Textiles production recovers in June, but data apparently unreliable
Index of Industrial production released by the government last weekend shows that textiles production has recovered in June after 13 months of consistent year on year decline. The general index has increased 7% with manufacturing sector expanding 6.9%. Mining activity was up 6.6%, while electricity sector rose 8.5% during the month.
National dailies carried headlines after the data release on 10 August, two days ahead of its normal date. They were like;
- IIP surges to five-month high of 7% – The Hindu
- Factories grow at fastest pace in 5 months on lower base – Livemint
- IIP rises to four-month high of 7% in June – Economic Times
- IIP zooms to 7%, may push April-June quarter GDP to 7.5% – The Hindu BusinessLine
However, the fact remains is that how reliable is this data released by the government. Many sectors have not even recovered from previous year’s fall and those show any rise last year are down this year. Sectoral growth movements do not corroborate with the usual trend or ground reality. For example;
Beverage production grew 10.5%, the fastest of this summer season, but coming at the end of the season and rains enter the country. Beverage consumption starts declining during this period.
Production of petroleum products increased 12%, with the previous growth closer to it was in January 2018 (11.5%) and from a high 15% clocked in October 2016. This has come when petroleum prices hitting new peaks every day. Does it mean that petroleum production demand is inelastic?

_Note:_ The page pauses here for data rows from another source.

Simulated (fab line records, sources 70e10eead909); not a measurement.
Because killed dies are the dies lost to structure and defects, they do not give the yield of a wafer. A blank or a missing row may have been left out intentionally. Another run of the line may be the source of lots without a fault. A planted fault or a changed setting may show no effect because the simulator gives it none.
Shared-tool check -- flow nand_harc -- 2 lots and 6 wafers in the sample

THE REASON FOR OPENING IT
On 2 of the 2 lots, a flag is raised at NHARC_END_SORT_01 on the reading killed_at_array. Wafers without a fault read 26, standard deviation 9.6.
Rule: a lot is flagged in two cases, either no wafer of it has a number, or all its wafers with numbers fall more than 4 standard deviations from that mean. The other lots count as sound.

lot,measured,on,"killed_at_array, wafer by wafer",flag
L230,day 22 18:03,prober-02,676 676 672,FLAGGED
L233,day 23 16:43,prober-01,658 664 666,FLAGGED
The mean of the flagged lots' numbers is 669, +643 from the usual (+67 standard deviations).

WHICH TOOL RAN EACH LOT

Manufacture of fabricated metal products, except machinery and equipment was up 11.9% and averaging 11.5% when basic metal production growth averaged 3.9% in past three months. Stainless steel utensils production more than doubled in June, a case to study the consumer buying pattern during this period to validate such a growth.
Manufacture of computer, electronic and optical products jumped 44% in June, again a case to study buying pattern of gadgets. The industry has been clocking high growth rates in the past 12 months, averaging 25% for a month.
Textiles production
Coming to textiles, the IIP for textile was up 2.1% during June, driven by the 4.4% increase in manufacture of wearing apparel. Meanwhile, manufacture of textiles (basis goods like yarn, fabric) declined 0.8% over and above the fall of 3% clocked in June 2017. This implies that, basic textiles production is yet to reach a month level of June 2016. This raises a moot question, how can wearing apparel output grow, when production basic inputs are falling. The answer could be imports for sure.
What is more disturbing is the revisions in IIP estimates, which not only change the proportion but also the course. This may be due to updation and revision in data from original sources. This is comparing data CSO release of July with data up to May and release of August with data for June. In July estimates, manufacture of textiles had declined 0.5% year on year in May 2018, and the revised data of August shows it has increased 0.4%. This has changed the course of the industry. Similarly, IIP estimates have undergone revision from February to May 2018 in the August release. Manufacture of wearing apparels, which had shown decline of 13% in July estimates for May, is now down by just 5.2%. Thus, the overall textiles production for May showed a decline of 8.9% while the revision pegs it at a slower fall of just 3.9%.
Such variations in basic official information raises a question on the reliability of data upon which policies are framed. This can only be misleading and get dirtier results.